Walter Nyamukondiwa in KARIBA
THE Government is intensifying its digital transformation agenda through the development of an Integrated Whole-of-Government Monitoring, Evaluation and Learning System (WOGMELS).
The flagship platform is expected to strengthen accountability, improve service delivery and provide real-time insights into national development.
Speaking at a user requirements workshop in Kariba, E-Government Technology Unit head Dr Tafara Matekaire said the initiative represents a major milestone in Zimbabwe’s transition toward a digitally integrated state.
Convened by the National Monitoring, Evaluation and Learning Department, the workshop aims to design a system that will serve as the backbone of the Government’s performance management framework, central to achieving Vision 2030 and the National Development Strategy 2 (NDS2).
“The theme, ‘User-Driven Digital Transformation: Co-Creating WOGMELS,’ reflects the Government’s recognition that digital transformation must be designed around the operational realities and decision-making needs of institutions and citizens,” Dr Matekaire said.
The initiative aligns with the Government’s broader Integrated Results-Based Management framework. By moving toward data-driven governance, the Government seeks to equip itself with real-time monitoring capabilities, eliminate institutional silos, and accelerate high-impact services.
The development of WOGMELS builds on the E-Government Strategy (2021-2025), which established the Government Enterprise Architecture Model—a blueprint for harmonised systems development across ministries, departments, and agencies (MDAs).
Dr Matekaire stressed that WOGMELS will align implementation bottlenecks early, support adaptive governance, and reduce duplication with this framework to ensure interoperability and value for money.
“Digital transformation executed in the absence of a robust architecture inevitably breeds systemic fragmentation, redundant data silos, and unsustainable ICT investments,” he warned.

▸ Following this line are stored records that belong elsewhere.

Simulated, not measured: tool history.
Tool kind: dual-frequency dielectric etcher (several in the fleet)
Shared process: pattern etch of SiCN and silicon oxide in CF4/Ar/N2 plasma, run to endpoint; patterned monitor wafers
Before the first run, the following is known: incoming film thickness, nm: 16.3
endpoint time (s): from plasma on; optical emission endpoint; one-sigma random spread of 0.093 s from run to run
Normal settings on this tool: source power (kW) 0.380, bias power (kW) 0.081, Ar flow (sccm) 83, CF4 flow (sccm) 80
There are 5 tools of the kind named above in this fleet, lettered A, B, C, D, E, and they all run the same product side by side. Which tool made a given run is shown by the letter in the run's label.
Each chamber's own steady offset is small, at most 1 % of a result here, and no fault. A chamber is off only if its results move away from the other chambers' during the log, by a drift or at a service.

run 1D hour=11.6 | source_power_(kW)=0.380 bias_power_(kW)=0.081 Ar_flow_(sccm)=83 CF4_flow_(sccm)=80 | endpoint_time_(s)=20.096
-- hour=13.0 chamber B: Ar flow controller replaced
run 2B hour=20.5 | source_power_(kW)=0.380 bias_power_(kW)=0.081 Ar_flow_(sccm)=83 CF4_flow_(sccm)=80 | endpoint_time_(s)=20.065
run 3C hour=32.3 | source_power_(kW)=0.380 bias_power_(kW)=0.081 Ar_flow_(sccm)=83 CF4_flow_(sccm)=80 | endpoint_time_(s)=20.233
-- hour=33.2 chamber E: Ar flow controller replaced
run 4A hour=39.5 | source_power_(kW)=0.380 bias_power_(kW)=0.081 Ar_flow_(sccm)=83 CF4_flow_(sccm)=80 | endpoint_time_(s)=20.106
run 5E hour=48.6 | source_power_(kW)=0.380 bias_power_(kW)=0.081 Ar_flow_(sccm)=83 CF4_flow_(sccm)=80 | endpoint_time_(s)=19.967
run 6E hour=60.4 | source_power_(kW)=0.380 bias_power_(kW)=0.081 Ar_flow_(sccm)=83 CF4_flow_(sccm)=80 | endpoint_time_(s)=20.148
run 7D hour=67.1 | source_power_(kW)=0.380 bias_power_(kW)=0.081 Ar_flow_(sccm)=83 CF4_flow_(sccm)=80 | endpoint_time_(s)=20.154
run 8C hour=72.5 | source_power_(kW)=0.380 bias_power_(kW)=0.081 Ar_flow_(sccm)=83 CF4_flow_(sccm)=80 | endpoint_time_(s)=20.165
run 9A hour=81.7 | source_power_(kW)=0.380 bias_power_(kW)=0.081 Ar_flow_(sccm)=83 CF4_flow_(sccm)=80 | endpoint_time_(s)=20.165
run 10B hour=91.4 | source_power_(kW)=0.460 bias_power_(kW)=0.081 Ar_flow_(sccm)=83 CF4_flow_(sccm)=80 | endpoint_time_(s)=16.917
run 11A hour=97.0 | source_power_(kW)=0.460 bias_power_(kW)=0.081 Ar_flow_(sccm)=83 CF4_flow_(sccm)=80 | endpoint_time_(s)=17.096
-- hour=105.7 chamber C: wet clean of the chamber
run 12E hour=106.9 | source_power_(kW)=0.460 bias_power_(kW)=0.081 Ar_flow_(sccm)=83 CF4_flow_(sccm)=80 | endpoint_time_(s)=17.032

Once fully implemented, the platform will integrate planning, budgeting, personnel performance, and evaluation into a single system.
This will provide leadership with the tools to identify ICT investments.
Dr Matekaire noted that resolutions from last month’s inaugural Government ICT Directors Workshop already highlighted the need for centralised ICT procurement.
“We cannot continue to allow MDAs to duplicate systems which waste resources,” he said, noting recommendations to establish a Government Digitalisation Taskforce.
Participants were challenged to draw lessons from successful local digital projects, such as the Integrated Electronic Case Management System (IECMS) in the justice sector, the Zimbabwe Electronic Single Window in trade, and home-grown innovations like Bindura University’s Chiringa system.
“The measure of this workshop’s success will not simply be a comprehensive requirements document,” Dr Matekaire concluded.
“It will be a document that could only have been written by a Government that has done this before, learned from the experience, and resolved to build the next system better.”
OPC head of National Monitoring, Evaluation and Learning, Ms Fananai Madambi, said the WOGMELS system would help in improving the effective implementation of NDS2.
“This workshop comes at a defining moment in our country’s development trajectory as our nation is moving from NDS1 to NDS2, which is the last leg towards the attainment of a prosperous and empowered upper middle society by 2030,” she said.
Ms Madambi said the system would enable monitoring of all tiers of Government and the impact of its interventions, underpinned by a focus on users of its services.
In a speech read on her behalf by Provincial Secretary Mr Josphat Jaji, Mashonaland West Provincial Affairs and Devolution Minister Marian Chombo said Government had consistently championed modernisation, innovation, digital transformation and results-based governance as they were critical pillars for sustainable socio-economic transformation.
The WOGMELS system, she said, would improve how the Government measured progress, tracked results and identified implementation gaps and strengthen institutional learning.